A step down from the original.

User Rating: 6 | Dead Island: Riptide PS3
As a huge fan of Dead Island, Riptide gave me my money's worth, but only barely. What I especially loved about the original is the sense that I really was enduring the zombie apocalypse. Screams trailing away from an indeterminate direction often gave me chills when I couldn't tell if it was background noise or a genuine threat. A undetected corpse at my feet rising, raving, and throwing itself upon me could make my heart skip a beat. Patching together Molotov cocktails, crafting flaming baseball bats, welding steel plating on a vehicle, etc. were all a thrill. Rather than dumping all these abilities on you from the outset, the game permitted you to discover or learn these skills as the game progressed. It truly gave the sense that my character was growing or adapting to the times and I was rising above the disaster that had engulfed everyone else.

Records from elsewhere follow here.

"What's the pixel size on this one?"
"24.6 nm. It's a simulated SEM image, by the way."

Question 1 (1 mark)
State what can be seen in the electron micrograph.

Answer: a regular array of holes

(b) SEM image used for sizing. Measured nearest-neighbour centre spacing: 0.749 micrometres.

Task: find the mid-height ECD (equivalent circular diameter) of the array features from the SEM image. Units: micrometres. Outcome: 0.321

Riptide is missing much of that. I'm not convinced it's the developers' fault. Much of what was in the original is in place here, but perhaps one simply grows inured to the game over time because the same gimmicks didn't really work this time. The screams didn't frighten me. The overlooked zombies didn't shock me. The new weapons didn't thrill me. Too much of the game was cookie-cutter simple for my taste. Side-quests were inevitably a random npc perched on high above a horde of reaching zombies. You took out the horde, and they thanked you and gave you a small reward. After doing the same thing a dozen times, it ceases to work on you. In the same way the incredible Dragon's Age abandoned the story in its sequel, I felt like Riptide did as well.

In short, if you're a hack n' slash gamer that enjoys the violence, the power, counting your gold and your level, I suspect you'll love Riptide. If you're a player who enjoys character and story, who loves the backdrop of Borderlands as much as the actual gameplay, you could probably pass on this one. The excitement and fun are simply missing in the sequel and there's very little that's new.